Nostalgic Reviews: Star Fox 64

Duckie —  07/03/2013 — Leave a comment


In today’s video game market, Star Fox hasn’t exactly had the greatest of times. Outside of the appearances of Fox, Wolf, and Falco in the Super Smash Bros. series of games, many probably can barely remember the last time they even saw a new Star Fox game. There was a time however that Star Fox was considered by Nintendo to be one of their important franchises, and today I am going to be talking about the second game in the franchise, and the one many people are undoubtedly familiar with, Star Fox 64.

Released in 1997, this game was an instant hit, selling over 300,000 copies in the US in its first week. Everything about this game was perfection. For those that may be unaware of what Star Fox 64 was, it was a futuristic rail shooter where you take control of Fox McCloud, an anthropomorphic fox and leader of the Star Fox team. The four man team consists of Peppy Hare, the wily veteran of the team and would often act is the game’s in game tutorial, informing the player of how to perform various stunts with the iconic Arwing, the ship that you and your teammates pilot. Many a gamer will remember fondly Peppy’s cry of “do a barrel roll”, just one of many things that has been immortalized from this game. The rest of your team is filled out by Slippy Toad, childhood friend of Fox and the team’s inventor, creating many of the vehicles seen piloted by your team, and Falco Lombardi, friend and rival to Fox, who is the best pilot on the team aside from Fox himself.

Star Fox 64 boasted many features that weren’t seen often up to this point in gaming. It had a branching storyline with variable difficulties, and provided the player knew how to unlock the paths to the other planets, the player was given the option of which path to take. This game also brought with it one of the most iconic gaming accessories to ever be created, and it is now so embedded into console gaming that even considering the idea of not having it is unrealistic. I am of course referring to the one and only Rumble Pak.

I could go on and on about the history of the game, but this isn’t what this is about. What I am here to do is to look at this game and answer the question: does it still hold up? Having gone back after nearly 16 years since the game’s release, and about 10 since I last played it, I can honestly say the game felt like I remember it. The graphics have held up remarkably well, looking like something I wouldn’t have been surprised to hear was released at a more recent time. The characters are very lifelike and relate-able, despite being anthropomorphic animals flying around in space. Each world feels great, from the starting level of Corneria where you are quickly thrown into the action in the war against Andross, to Fortuna, a small arctic planet where you first meet Star Wolf, a rival four man team that Fox and company run in to on a few occasions, all the way to Venom, the final planet in the game that holds Andross, the final boss. As you near Venom you feel the stakes rise as you go from battle to battle, thwarting the forces of Andross and clinching many victories for your side.

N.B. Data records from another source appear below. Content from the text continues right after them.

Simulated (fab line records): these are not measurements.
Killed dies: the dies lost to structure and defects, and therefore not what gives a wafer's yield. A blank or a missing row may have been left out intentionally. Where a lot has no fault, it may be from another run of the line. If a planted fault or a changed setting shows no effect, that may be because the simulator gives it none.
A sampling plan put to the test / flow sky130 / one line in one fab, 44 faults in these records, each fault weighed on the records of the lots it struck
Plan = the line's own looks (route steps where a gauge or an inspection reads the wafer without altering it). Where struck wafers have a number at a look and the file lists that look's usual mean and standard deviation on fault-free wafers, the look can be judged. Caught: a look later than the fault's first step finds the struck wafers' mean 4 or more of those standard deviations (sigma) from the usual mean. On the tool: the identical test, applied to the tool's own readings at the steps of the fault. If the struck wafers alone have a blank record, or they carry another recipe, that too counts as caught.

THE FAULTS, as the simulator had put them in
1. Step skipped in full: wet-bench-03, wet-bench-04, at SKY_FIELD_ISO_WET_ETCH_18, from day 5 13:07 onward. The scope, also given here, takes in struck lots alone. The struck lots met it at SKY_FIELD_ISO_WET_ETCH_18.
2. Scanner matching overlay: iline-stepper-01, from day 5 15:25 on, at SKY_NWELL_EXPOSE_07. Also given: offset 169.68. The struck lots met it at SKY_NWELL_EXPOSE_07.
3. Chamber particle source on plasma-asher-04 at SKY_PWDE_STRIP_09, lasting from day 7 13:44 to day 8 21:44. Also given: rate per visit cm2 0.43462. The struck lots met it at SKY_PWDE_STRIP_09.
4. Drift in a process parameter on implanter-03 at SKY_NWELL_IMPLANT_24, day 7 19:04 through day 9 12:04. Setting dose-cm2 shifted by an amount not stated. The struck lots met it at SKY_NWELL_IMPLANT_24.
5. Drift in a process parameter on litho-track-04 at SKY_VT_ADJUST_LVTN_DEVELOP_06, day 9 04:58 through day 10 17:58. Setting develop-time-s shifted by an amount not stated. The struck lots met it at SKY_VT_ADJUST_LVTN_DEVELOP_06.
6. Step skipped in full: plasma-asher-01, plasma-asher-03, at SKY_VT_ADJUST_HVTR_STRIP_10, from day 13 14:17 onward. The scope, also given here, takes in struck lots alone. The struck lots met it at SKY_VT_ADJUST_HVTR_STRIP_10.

The game play has also held up remarkably well, with very intuitive controls that feel great. As I mentioned before, this is mainly a rail shooter, so you are confined to a fixed path as you blast your way through the level. However another of this game’s features was the “all-range mode”, where your Arwing opens up it’s wings and you are free to fly anywhere you want within a specific range. A good handful of the levels play in this mode, including the frantic and satisfying dog fights against Star Wolf. There is also a few levels where you will pilot the Landmaster, a powerful tank, as well as one amazingly fun water level where you man the Blue Marine, a submarine made out of spare Arwing parts.

Finally the story, while not the deepest plot in the world, it is still a fun and engaging story that will keep you playing straight to the end, leaving you satisfied on a job well done. This game also has a good amount of re-playability, as there are 15 levels in all but you can only go to 7 of them in any given play through, with two of those spots being taken by Corneria and Venom. Many levels have at least 2 branching paths, meaning you can play through this game multiple times and never get exactly the same play through. Each level also has medals you can earn, which you get by killing a certain amount of enemies, the amount depending on the level, while keeping the rest of your teammates alive. Once you earn every medal, you will unlock Expert mode, which increases the difficulty drastically but gives you a cool pair of shades.

Overall I had a blast playing this game again after 10 or so years since my last play through, and it has held up extremely well. Finding the original cartridge for the Nintendo 64 may be difficult, but for those who wish to try out the game or play it again for old times sake, it is available on the Wii’s virtual console, as well as for the 3DS, which has improved graphics and voice work, and is definitely a must-own for you 3DS owners out there.